Special Reports

Local fishermen feeling effects of Gulf oil spill

BRADENTON — When talk turns toward the future of his business, Capt. Ric Liles doesn’t mince words.

“I’m real concerned,” Liles said. “Very concerned.”

A charter fisherman based out of Ruskin, Liles said he ran 19 trips last month. During a typical May, he runs 25. And he has only booked about nine trips for June.

“I’m not getting the calls I usually get,” he said. “It’s not a huge difference, but it’s noticeable.”

It’s been over a month since the Deepwater Horizon exploded in the Gulf of Mexico and triggered the worst oil spill in U.S. history.

And while the slick has yet to hit local shores, the negative ripples of the spill have.

“I think what it is, is a lot of people come from the north,” Liles said, “and I think when they hear there’s an oil spill in the Gulf of Mexico, they think there’s oil all over the Gulf of Mexico.”

The garbled word-of-mouth recently cost Capt. Ray Markham a pair of fishing trips. One client was from Montana, another from Canada.

Both canceled their tarpon trips.

“It’s the same thing,” said Markham, based out of Terra Ceia. “They’re hearing in the news that there’s oil all over Florida — all over the water, all over the beaches...”

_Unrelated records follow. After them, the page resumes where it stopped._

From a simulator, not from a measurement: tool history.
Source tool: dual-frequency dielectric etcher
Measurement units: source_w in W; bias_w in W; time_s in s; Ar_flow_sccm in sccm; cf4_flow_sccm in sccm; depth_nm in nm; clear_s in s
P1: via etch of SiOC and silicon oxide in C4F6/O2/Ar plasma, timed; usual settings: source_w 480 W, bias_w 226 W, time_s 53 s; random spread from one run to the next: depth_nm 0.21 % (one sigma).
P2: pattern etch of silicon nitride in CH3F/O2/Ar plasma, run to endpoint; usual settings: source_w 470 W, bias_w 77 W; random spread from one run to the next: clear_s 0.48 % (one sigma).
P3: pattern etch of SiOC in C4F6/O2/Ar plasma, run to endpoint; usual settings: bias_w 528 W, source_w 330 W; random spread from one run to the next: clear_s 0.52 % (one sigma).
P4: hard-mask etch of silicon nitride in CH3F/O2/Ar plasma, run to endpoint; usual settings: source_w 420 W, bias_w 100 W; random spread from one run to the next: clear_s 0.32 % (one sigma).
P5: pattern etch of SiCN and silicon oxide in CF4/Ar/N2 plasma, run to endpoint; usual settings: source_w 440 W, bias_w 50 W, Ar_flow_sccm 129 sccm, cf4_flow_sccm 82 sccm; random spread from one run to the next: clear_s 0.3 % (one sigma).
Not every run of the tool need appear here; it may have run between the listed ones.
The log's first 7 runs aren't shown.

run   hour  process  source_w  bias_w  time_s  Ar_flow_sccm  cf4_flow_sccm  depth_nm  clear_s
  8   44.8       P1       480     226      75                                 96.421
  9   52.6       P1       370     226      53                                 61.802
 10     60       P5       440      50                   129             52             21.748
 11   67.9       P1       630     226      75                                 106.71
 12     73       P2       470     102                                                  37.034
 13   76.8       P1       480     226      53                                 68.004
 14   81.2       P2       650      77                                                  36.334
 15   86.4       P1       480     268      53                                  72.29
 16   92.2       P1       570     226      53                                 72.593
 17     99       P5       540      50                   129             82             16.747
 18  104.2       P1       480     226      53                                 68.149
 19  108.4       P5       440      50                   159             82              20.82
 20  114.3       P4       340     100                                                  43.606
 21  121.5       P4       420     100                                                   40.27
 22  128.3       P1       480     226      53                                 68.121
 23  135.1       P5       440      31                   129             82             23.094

When Markham tries telling them differently, that the local waters are oil-free, customers chalk it up to a simple sales pitch.

“They say, ‘Of course you’re going to say that,’ ” Markham said.

Markham is trying his best to spread the word. He posts daily on his Facebook account, writing about how good the fishing is and refers potential customers to different websites.

“I do what I can to encourage people to keep coming down here,” Markham said. “You can only do so much.”

Some charter fishermen are going to great lengths to lure customers, including reducing their daily rates by $100 a day.

“I can’t even turn on the key on my boat and do that,” Markham said.

In a letter this week to Gary Locke, the secretary of commerce, Sen. Bill Nelson, D-Fla., expressed his desire that Florida be declared a fishery disaster. Locke has already made similar declarations for Gulf fisheries in Louisiana, Mississippi and Alabama.

Nelson also requested a regional economic transition program.

“Since May 2, the National Oceanic and Atmospheric Administration has closed growing portions of the Gulf to fishing. Recently, the closure has incorporated more Florida waters,” Nelson wrote. “The most recent closures will acutely impact this industry including the recreational, charter and commercial sectors, as well as owners of related fishery infrastructure.”

Capt. Zach Zacharias, who has been based out of Cortez for roughly 30 years, said though business is still suffering in the wake of the recession, he had a strong month of May.

That said, Zacharias knows the long-term effects of the oil spill can be severe, especially on commercial fishing. There will always be people willing to plunk down some money to spend the day fishing, throwing back whatever they catch. But for those who make their living catching the fish people want to eat, the future may weave a different story.

“My biggest concern in this whole affair is between the oil itself and the chemicals (being used to clean it), all of that is going to get into the food chain,” Zacharias said.

“If these chemical disbursements get into the food chain, and I don’t see how to avoid that, it can be disastrous. The government may tell us is there are unsafe carcinogens in the fish, and it’s going to destroy the entire economy of the Gulf of Mexico.

“It’s a worst-case scenario. But it can happen.”